One of my goals for this year is to improve my understanding of risk, probability and statistics. In pursuit of this I’ve been doing an online course, ‘An Intuitive Introduction to Probability’.

A really interesting concept which the course reveals is *Benford’s law,* also known as the law of anomalous numbers.

Benford’s law can be stated as follows

$$P[d] = \log_{10} (1+\frac{1}{d}), d\in\{1,2,\ldots,9\}$$

Benford’s law tells us about the expected frequency distribution of the leading digit in collections of naturally occuring numbers.

What’s most remarkable is that Benford’s law predicts a *logarithmic distribution*! The probability of the first digit being a one is over 30%, whilst the probability that the first digit is a nine is less than 5%. In other words, in naturally occurring collections of numbers, the first digit is likely to be small.

Digging a little deeper I found the original paper written by Frank Benford in 1937. The paper explains that groups of numbers, individually without any relationship and each composed of four or more digits, when considered collectively, are in good agreement with a logarithmic distribution law.

The more unrelated a group of numbers, the more they tend to be in agreement with Benford’s law. For example, population density data is likely to be in agreement, whilst molecular weights or physical constants are not.
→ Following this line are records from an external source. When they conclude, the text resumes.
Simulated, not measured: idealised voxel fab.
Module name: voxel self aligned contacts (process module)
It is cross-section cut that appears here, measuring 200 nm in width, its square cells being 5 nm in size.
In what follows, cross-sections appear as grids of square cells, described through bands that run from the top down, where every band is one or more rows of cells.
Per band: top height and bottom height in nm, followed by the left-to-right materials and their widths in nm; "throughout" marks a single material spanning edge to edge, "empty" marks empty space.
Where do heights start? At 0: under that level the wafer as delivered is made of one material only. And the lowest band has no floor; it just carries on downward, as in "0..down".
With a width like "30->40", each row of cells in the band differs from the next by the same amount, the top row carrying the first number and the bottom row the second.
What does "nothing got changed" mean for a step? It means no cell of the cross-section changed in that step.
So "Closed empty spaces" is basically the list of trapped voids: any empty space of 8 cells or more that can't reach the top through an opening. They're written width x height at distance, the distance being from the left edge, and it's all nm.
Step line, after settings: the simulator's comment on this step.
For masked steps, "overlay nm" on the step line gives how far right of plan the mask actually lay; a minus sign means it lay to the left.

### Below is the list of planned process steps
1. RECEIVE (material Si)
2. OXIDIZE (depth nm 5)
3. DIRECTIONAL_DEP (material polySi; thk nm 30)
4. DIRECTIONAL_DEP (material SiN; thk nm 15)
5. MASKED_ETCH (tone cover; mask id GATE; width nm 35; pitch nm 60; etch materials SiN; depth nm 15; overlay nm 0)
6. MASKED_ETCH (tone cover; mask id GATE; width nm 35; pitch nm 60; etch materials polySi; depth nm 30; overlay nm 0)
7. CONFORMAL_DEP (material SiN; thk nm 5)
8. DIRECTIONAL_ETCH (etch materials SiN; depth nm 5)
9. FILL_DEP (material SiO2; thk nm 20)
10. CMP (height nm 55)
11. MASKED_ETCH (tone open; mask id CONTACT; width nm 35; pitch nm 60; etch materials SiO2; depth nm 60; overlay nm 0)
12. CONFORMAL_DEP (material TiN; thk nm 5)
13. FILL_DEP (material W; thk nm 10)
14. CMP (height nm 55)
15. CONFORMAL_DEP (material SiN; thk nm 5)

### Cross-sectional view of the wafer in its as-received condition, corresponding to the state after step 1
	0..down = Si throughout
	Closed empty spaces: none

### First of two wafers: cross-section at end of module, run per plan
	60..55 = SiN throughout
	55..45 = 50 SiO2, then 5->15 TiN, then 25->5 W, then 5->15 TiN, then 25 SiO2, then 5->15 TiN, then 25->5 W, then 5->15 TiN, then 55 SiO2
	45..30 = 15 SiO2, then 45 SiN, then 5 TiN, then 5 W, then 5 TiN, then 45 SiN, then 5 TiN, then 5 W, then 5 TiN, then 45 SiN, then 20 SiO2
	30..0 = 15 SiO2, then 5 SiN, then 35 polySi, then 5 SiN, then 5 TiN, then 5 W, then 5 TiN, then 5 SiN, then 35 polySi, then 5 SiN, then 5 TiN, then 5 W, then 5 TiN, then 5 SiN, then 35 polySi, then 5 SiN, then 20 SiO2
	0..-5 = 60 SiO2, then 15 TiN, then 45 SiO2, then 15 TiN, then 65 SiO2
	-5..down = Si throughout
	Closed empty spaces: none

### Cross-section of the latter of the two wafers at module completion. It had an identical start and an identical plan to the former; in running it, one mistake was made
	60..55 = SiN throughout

A particularly clever use of Benford’s law is detecting accountancy fraud. A 2011 paper used Benford’s law to analyse EU governmental economic data and found that

The data reported by Greece shows the greatest deviation from Benford’s law among all euro states.

This was, in particular, true during the period leading up to Greece’s admission to the eurozone. Greece was followed by Belgium, and then Austria. The country with the least deviation from Benford’s law was the Netherlands.

Coming from a cryptography background, I’m used to the word ‘random’ being used to refer to uniformly distributed data. I therefore found it particularly surprising that a logarithmic distribution presents itself when applied to essentially random numbers. Benford hints in his paper at how this pattern is one which seems to extend to all human affairs, and I think that’s something worth thinking about.

In the future I’d like to try applying Benford’s to the financial reports of public companies, and then back-testing the resulting deviation against the normalised share price.